Posted: Fri Feb 24, 2017 12:03 am
by Maggie Elgin 2A
Im still having a hard time determining which step is the slow reaction which I understand is the reaction rate of the overall reaction. Could someone please explain how determine which is the slow and which is the fast reaction?

Re: Slow Reaction

Posted: Fri Feb 24, 2017 12:22 am
by edward_qiao_3I
Usually, if I'm not mistaken, this will be given to you

Re: Slow Reaction

Posted: Sat Feb 25, 2017 10:51 am
by samuelkharpatin2b
When given a mechanism, it should provide you with which step is the slow step and which is the fast step. The slow step, sometimes called the rate limiting step, is what determines the overall rate law.

Re: Slow Reaction

Posted: Sat Feb 25, 2017 12:32 pm
by Michael Lesgart 1H
I believe that the fast step is at equilibrium and the slow step is not at equilibrium. Also do you know if you use the pre-equilibrium approach if the fast step comes before the slow step or after the slow step?

Re: Slow Reaction

Posted: Sat Feb 25, 2017 10:02 pm
by Cobie_Allen_1H
I believe you use the pre-equilibrium approach only when the fast step is first!

Re: Slow Reaction

Posted: Sun Feb 26, 2017 2:02 pm
by Mana_Sheykhsoltan_1A
I think Professor Lavelle mentioned in Friday's lecture how the question will explicitly state which step is slow and which is fast or k, the rate constant, for each step will be given to you. By comparing the rate constants of the two steps, you can determine which step is faster and which is slower. The slowest step is the rate determining step, and thus it determines the speed at which the overall reaction proceeds. When coming up with your rate equation, you only have to look at the slowest step's reactants. Hope this helps!

Re: Slow Reaction

Posted: Sun Feb 26, 2017 10:38 pm
by Wenqian_Deng_1L
When given a two chemical reactions, and we know that one is slow and the other is fast, the problem should either give us clues to determining which is which. For example, the problem could say that the equilibrium constant (k1) of one reaction is slower than the equilibrium constant (k2) of the other reaction. If this was the case, then k1 should be smaller k2.

Re: Slow Reaction

Posted: Sun Feb 26, 2017 11:11 pm
by Zulfiqar Lokhandwala 1H
When it comes to the slow step reaction is the reaction that is reversible also the slow step reaction? So if it states that the reaction is reversible k and k(prime) would be included in the slow step reaction as well?

Re: Slow Reaction

Posted: Fri Mar 03, 2017 12:49 pm
by Xiaoman_Kang_2J
Zulfiqar Lokhandwala 1H wrote:When it comes to the slow step reaction is the reaction that is reversible also the slow step reaction? So if it states that the reaction is reversible k and k(prime) would be included in the slow step reaction as well?

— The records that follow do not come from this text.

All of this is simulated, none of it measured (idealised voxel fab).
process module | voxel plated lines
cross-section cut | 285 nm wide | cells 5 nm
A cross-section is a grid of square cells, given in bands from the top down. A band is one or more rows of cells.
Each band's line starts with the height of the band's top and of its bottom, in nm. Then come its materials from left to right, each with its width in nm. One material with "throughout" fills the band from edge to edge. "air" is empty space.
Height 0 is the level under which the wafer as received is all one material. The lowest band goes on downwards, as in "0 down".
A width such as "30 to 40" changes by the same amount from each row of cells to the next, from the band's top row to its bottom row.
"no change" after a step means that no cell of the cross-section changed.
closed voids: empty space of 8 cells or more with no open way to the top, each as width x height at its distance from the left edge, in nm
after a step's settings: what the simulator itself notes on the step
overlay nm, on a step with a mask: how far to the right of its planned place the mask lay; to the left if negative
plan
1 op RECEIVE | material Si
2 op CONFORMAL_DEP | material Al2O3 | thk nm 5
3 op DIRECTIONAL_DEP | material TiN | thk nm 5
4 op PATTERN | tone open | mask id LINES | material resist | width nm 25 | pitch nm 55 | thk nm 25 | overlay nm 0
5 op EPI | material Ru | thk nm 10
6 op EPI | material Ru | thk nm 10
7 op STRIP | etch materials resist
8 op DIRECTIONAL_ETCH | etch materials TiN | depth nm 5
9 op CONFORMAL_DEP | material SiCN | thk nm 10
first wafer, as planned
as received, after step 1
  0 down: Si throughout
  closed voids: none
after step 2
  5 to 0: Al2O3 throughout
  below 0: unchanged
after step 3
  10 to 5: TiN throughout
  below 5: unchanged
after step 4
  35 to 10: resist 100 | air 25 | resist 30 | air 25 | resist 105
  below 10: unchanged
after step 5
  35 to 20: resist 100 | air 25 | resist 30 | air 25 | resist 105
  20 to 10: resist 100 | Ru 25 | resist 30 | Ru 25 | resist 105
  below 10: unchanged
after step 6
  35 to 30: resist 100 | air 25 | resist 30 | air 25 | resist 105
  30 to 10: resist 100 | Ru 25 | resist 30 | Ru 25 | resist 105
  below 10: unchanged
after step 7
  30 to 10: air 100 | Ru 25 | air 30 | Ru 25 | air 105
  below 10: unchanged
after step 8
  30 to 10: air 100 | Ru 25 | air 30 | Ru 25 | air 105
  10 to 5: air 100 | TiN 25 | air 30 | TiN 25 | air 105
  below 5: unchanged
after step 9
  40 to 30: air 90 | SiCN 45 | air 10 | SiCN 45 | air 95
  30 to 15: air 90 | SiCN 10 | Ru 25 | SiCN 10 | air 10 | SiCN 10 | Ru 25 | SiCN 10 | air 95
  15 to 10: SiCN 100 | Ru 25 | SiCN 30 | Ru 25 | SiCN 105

If the forward the reaction is slow, then its reverse reaction should be fast.

Re: Slow Reaction

Posted: Sat Mar 04, 2017 11:07 am
by Michael Lesgart 1H
When the question asks you to find the rate equation, what do you do when your equation requires you to know the concentration of an intermediate species? Are you supposed to replace it by looking at the fast reaction and setting the forward rate equal to the reverse rate? Or is there another method of replacing the intermediate in the equation?

Re: Slow Reaction

Posted: Sat Mar 04, 2017 12:20 pm
by Helen_Onuffer_1A
Michael Lesgart 1H wrote:When the question asks you to find the rate equation, what do you do when your equation requires you to know the concentration of an intermediate species? Are you supposed to replace it by looking at the fast reaction and setting the forward rate equal to the reverse rate? Or is there another method of replacing the intermediate in the equation?


My TA told us that intermediates are not included in rate equations, and this is so because the rate law is determined by experiment and intermediates aren't really observable. If the first step is fast and the second step is slow, you go back to the first (fast) step which involves an equilibrium. At equilibrium, the forward reaction rate is equal to the reverse reaction rate (k[R] = k'[P]) and you solve for the concentration of the intermediate (it'll be an expression). You then substitute in this expression for the concentration of the intermediate in your slow step rate law. Hope this helps!

Re: Slow Reaction

Posted: Sat Mar 04, 2017 1:07 pm
by Stephanie_Martinez3E
It should usually be given, because that rate of a reaction is usually experimentally found.